Every city needs a Knute Berger. Most cities have a fake one—a gruff, curmudgeonly figure who purports to speak up for common sense against the fancy-pants types and their schemes. Your average newspaper columnist can show up in a new city and start playing that part within the hour. Much rarer, and more valuable, is what you get from Knute Berger.
His plainspoken prose serves a mind that’s anything but Average Joe. His confounding knowledge of local history, science, and pseudo-science allows him to make connections no one else would. And his eye for our city’s unique brand of self-deception is so acute, he’s less an embodiment of Seattle’s “soul” (as one jacket blurber calls him) than our tough-loving older brother. Sure, Jonathan Raban has carved out a nice part-time gig spinning Seattle tales for the out-of-town intelligentsia (who wouldn’t trust a mere local), but Berger is the native who calls out Seattle to Seattleites. Editors at The New Yorker wouldn’t understand.
Berger’s been writing opinion pieces in one form or another for at least 15 years, most of them pegged to current events. You’d be right to wonder how well they hold up today. Yet for his new book, Pugetopolis (Sasquatch Books, $18.95), he and Larry Cheek—a local architecture critic whom Berger credits with editing—have managed to collect dozens of pieces that still feel immediate and absorbing, and that reveal new facets of Berger’s talent even to readers like me who know him well.
I’ve been reading Berger for years, in part because for many of those years he was my boss. I started working for him at Eastsideweek in the mid-’90s, then spent several more years with him at Seattle Weekly, which is where the bulk of these essays were first published. He was, and still is, a friend. Yet I found much new to appreciate in the book, which also includes essays he’s done for his more recent outlets: KUOW, Seattle magazine, and Crosscut.com.
Berger is probably best known as a crusader against mindless growth. (Hence his nom de plume: Mossback.) He’s been an invaluable heretic in a city that’s gone to its knees for the religion of “density.” His railing against a formerly middle-class-friendly hometown being overrun by the forces of wealth and development may seem less resonant at this instant, as the local economy crumbles around us. But his overall picture of a city drunk on good fortune, and incapable of seeing the disconnect between its sanctimonious attitudes and its quick-money practices, remains as on-point as ever. A champion of preservation, Berger’s a general antagonist of orthodoxies of all kinds—be they from the left or right. All of which is on abundant display in Pugetopolis.
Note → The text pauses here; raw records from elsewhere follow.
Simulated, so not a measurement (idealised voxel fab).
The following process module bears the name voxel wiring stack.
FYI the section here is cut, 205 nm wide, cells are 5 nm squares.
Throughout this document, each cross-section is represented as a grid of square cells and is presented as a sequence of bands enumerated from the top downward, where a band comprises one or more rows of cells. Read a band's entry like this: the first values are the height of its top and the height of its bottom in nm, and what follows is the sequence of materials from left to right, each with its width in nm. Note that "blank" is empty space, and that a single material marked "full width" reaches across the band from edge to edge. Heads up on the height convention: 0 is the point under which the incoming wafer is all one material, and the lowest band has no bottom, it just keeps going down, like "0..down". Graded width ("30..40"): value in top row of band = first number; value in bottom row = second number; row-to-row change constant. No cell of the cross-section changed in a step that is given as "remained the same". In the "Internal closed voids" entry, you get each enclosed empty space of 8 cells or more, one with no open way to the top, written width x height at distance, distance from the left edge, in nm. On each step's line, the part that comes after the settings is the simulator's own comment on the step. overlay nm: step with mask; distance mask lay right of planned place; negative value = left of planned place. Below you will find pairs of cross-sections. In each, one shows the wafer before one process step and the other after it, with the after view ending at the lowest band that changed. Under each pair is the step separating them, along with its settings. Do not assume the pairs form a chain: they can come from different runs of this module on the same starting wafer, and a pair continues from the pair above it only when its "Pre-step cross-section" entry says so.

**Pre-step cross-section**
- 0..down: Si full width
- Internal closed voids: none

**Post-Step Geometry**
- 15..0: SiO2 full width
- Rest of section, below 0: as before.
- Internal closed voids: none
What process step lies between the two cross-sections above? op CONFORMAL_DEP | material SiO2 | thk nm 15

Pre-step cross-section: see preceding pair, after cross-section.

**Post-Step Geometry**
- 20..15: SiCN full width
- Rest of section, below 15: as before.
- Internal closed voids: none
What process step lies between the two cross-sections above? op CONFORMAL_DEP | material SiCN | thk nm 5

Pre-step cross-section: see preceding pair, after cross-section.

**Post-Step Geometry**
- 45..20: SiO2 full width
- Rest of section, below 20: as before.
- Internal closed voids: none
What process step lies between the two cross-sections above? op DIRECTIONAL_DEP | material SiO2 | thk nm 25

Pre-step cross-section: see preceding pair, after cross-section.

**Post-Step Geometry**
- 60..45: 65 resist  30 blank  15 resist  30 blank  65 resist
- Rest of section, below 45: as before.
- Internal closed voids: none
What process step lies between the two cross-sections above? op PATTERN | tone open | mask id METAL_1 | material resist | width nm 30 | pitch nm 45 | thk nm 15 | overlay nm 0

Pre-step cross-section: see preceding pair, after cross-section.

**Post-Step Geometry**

A 2002 piece from Washington Law & Politics provides a brilliant dissection of Seattle’s absolute non-problem with race. (“We see ourselves not so much as ‘white,’ as clear, transparent like air or glass.”) He bitterly skewers Boeing for crying “market forces” when it’s time to dump jobs—while happily lapping up as many favors from the public sector as it can get. (“This community couldn’t have kissed more Boeing ass if it had Mick Jagger’s lips.”) He’s a surprising defender of the much-maligned Seattle “process” (“We’ve thrived by giving no one too much power, by never ceding anything we can’t take back”), while fittingly contemptuous of a tepid urban culture that elevates people like Greg Nickels—”a man representative of the soft mediocrity that Seattle is always willing to settle for.”
Any writer will tell you that a strong ending can be the toughest challenge, but it rarely seems to have been one for Berger. His last lines are a flourish, a knife-twist, a coda that provides shape to everything else. A column about the Gates Foundation’s underwriting of the intelligent-design loonies at the Discovery Institute ends as follows:
“Gates is famous for announcing to Microsoft employees that one idea or the other they’ve offered is ‘the stupidest idea I’ve ever heard.’ Well, Bill, when it comes to funding Discovery, right back at you.”
If he weren’t so funny, Berger might come off as another asshole. But he avoids the self-promoting, self-righteous tirades that other columnists use to build their “brand.” He never makes himself the hero. Apart from an obsessive (and failed) campaign to save the Ballard Denny’s, he’s been mostly a self-deprecating observer. In one column poking fun at a local greenie forcing his family to live without a car, he notes: “Mossback is a total defender of parental crackpots. It builds character in kids—at least I sure as hell hope so.” In another column, he wrestles with his own ambivalence over cheap consumer goods and their social consequences: “Costco has the street appeal of legalized larceny: You feel like you’re in New York, buying stuff that fell off the truck at JFK. Who could resist?”
Berger doesn’t really pretend to offer a fully vetted ideology. He hates Seattle’s niggling “nanny state” efforts to regulate our personal habits for a supposedly larger social good, yet he is more than eager to see all manner of restrictions imposed on developers, newcomers, and other perceived enemies. His libertarianism seems highly selective. And despite all the ink he’s spilled on the subject of growth and preservation, I’ve yet to understand how exactly he thinks we should go about trying to accommodate the hundreds of thousands of people who continue to move here—besides just refusing them admittance.
But racking up rhetorical points is only one of the book’s aims. For me, the most surprising, and most memorable, pieces in Pugetopolis are the ones that capture a sense of wonder and pain, such as a beautiful essay about his family’s history on Shaw Island and a recollection of a Mount Rainier hike the week before 9/11. I’ve known Berger to laugh at the ludicrous “poetical” voice that readers of verse like to adopt. But crusty, crabby Mossback may just be a reluctant poet himself.